Don't get misled. That "1.25MHz speed" thing is about the T1 and T2 timers that are inside the VIAs, which can cause an interrupt, or be used to generate a square wave output, etc. It's not about the transfer rate to/from a ProFile or Widget.
"625K bytes/second maximum data transfer rate is pure bullshit. They got to it like this: 68000 at 5MHz so
5,000,000 cycles/second. Each memory access is 8 cycles.
5,000,000 / 8 = 625,000 or
6.25KB/s.
However that's a lie. If you have a tight 68000 assembly loop that reads from port A on that via, and then turns around and writes to memory and increments an address register, you need at least two memory accesses (each 8 CPU cycles), one for a read and one for a write.
But wait! There's more! The 68000 doesn't really have a cache (well it has the IR register, which is a single word, so might as well have none), so it needs some bus cycles to read those opcodes, and then, to execute them.
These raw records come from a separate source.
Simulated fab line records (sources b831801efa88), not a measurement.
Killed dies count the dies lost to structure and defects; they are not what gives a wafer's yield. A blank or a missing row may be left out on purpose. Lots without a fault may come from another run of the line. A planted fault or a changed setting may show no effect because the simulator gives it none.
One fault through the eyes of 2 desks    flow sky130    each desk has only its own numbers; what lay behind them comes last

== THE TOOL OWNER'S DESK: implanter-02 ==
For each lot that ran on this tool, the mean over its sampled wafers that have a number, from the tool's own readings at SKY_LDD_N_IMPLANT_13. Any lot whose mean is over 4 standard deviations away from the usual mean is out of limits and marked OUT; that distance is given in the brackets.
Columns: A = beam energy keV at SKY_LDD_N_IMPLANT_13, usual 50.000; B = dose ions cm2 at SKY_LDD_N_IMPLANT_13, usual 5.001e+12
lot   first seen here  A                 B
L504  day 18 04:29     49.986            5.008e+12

The smallest opcode can be read in a single shot (2 bytes/1 16-bit word) - so 8 CPU cycles.
So if you use register based addressing, indexing you can do something like this:
LEA.L VIA_portA, A0
LEA.L BUFFER,A1
MOVE.W #512+20,D0
loop: MOVEP.B (A0),(A1)+
DBRA D0,loop
This guy
MOVE.B (A0),(A1)+ will take at least 24 CPU cycles, likely more. 8 cycles to read the opcode, 8 cycles to read from the VIA port A (
IRA), 8 cycles to write to the port's data to memory
(A1), a few more to increment A1
+. Then, DBRA will take yet at least 8 more cycles just to read the opcode, likely more for the decrement of D0.
So, right off the bat you're looking at minimum 32 cycles.
On top of that, half the bus cycles are used by the video state machine, during which time the 68000 is just sitting there waiting. Sure, it could perform internal operations, but that's unlikely as there's no cache. So you're already starting with
[ 5,000,000 cycles/sec / 2 (video state steal) / 32 (cycles for those two instructions) ] at the absolute minimum.
So doing that division gives us something like 78.125KB/s at the absolute best case. And yes, I cheated, I was lazy and didn't assemble this and look up each opcode generated in the 68000UGM to see the exact cycle. Most likely its more cycles than I said, so slower than that 78KB/s - possibly even as slow as half of that.
Sure you can play tricks like loop unrolling (which LOS 3.1 does) or whatever, but there is some limit that you can't go past.
Perhaps if they had rigged up a DMA controller it might have gotten closer, but still, it would take about the same number of cycles while the DMA controller does its thing and the 68000 is waiting for the bus. You'd need to rig up a separate bus out of the way of the CPU to the DRAM and tie it into the DRAM-refresh to get that fast - that is instead of using half the cycles to just refresh the DRAM (which is the other half of the purpose of the video state machine) you could have the DMA controller push data from the ProFile directly to a buffer setup by the OS in RAM. Which is really hard to do.
The Mac does something similar with its video state machine, but uses faster DRAM so they can go the full 8MHz and also do the DRAM refreshes while the CPU isn't using the bus (I think it uses !CLK vs CLK so both high and low clocks are used) - Steve Chamberlain had a nice writeup on this when he was building his Mac clone:
https://www.bigmessowires.com/category/plustoo/ or here
https://www.bigmessowires.com/category/68katy/ - but I remember he had another with the bus cycle timings and what not that I don't see right now.
The Lisa actually alternates between 8 cycles for the CPU, and then 8 cycles for the video/DRAM refresh - somewhere in the Lisa HWG they show this with all the bus cycles 0-7 for CPU, then 0-7 for video. That's why it's much slower. So it's closer to 2.5MHz in reality.
So tl;dr there's no way to get anywhere near 625KBPS. I'll go away and shut up now.